-arch sm_13 business


I’m running code on either a K20x, K40x or Titan V. The cluster picks one if I don’t specify or I can select one of them. The source code (a .cu file) and was compiled on CUDA ver 9.1 nvcc compiler. Everything that isn’t an integer is declared double precision floating point (double). I don’t seem to be getting the same answer that I was getting on my Windows CPU version (C++/CLI). Of course the Windows version took a lot longer to run. I’m pretty sure that I properly parallelized and ported the code to the CUDA C. So, I’m reading forums that say unless one uses the -arch sm_13 nvcc option NVCC will convert all the doubles to floats which might explain the discrepancy that I’m seeing in the results from CPU results to GPU results.

So just to confirm, is this -arch sm_13 business still required even in the newer CUDA compilers if one wants to use doubles?
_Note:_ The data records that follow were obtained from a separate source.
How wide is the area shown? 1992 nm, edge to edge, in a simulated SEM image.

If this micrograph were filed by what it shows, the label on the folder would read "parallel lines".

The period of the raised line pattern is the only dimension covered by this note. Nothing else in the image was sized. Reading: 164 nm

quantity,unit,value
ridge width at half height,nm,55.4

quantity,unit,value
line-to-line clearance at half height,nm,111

You must be reading some really old forum contributions, from 2007 or so. sm_13 was the first GPU architecture with hardware support for double precision. At the time it was introduced, the CUDA compiler defaulted to an sm_10 target, so specifying -arch=sm_13 was necessary to get proper double-precision support.

As you should have found out by now, the compiler from CUDA 9.x won’t let you compile for any architecture prior to sm_30, which is also the default target architecture if you don’t specify one.

It is a best practice to always compile for the specific architecture(s) one intends to use the executable on. In your case the relevant two architectures are sm_35 for K20x and K40x, and sm_70 for the Titan V.

Thank you, njuffa for the info. It is succinct, to the point and very helpful. I suspected the forums were dated but often forum entries don’t have a time stamp.